Skip to main content

4 weeks of GDB

Hello.

So, according to our jit plan we're mostly done with point 1, that is to provide a JIT that compiles python code to assembler in the most horrible manner possible but doesn't break. That meant mostly 4 weeks of glaring at GDB and megabytess of assembler generated by C code generated from python code. The figure of 4 weeks proves that our approach is by far superior to the one of psyco, since Armin says it's "only 4 weeks" :-)

Right now, pypy compiled with JIT can run the whole CPython test suite without crashing, which means we're done with obvious bugs and the only ones waiting for us are really horrible. (Or they really don't exist. At least they should never be about obscure Python corner cases: they can only be in the 10'000 lines of relatively clear code that is our JIT generator.)
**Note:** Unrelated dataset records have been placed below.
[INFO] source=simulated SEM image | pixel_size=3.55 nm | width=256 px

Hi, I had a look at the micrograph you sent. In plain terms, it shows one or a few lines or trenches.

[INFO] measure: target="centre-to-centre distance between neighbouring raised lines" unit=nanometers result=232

But... the fun thing is that we can actually concentrate on optimizations! So the next step is to provide a JIT that is correct *and* actually speeds up python. Stay tuned for more :-)

Cheers,
fijal, armin & benjamin

UPDATE: for those of you blessed with no knowledge of C, gdb stands for GNU debugger, a classic debugger for C. (It's also much more powerful than python debugger, pdb, which is kind of surprising).

Comments

Alexander Kellett wrote on 2009-04-30 23:15:

*bow*

Luis wrote on 2009-05-01 00:00:

I love this kind of posts. Keep'em coming!

Unknown wrote on 2009-05-01 01:06:

This is probably the most exciting thing I've heard since I started tracking PyPy. Can't wait to see how fast JIT Python flies. :-)

René Dudfield wrote on 2009-05-01 01:56:

nice one! Really looking forward to it.

Is this for just i386? Or is this for amd64/ppc etc?

Maciej Fijalkowski wrote on 2009-05-01 02:11:

amd64 and ppc are only available in enterprise version :-)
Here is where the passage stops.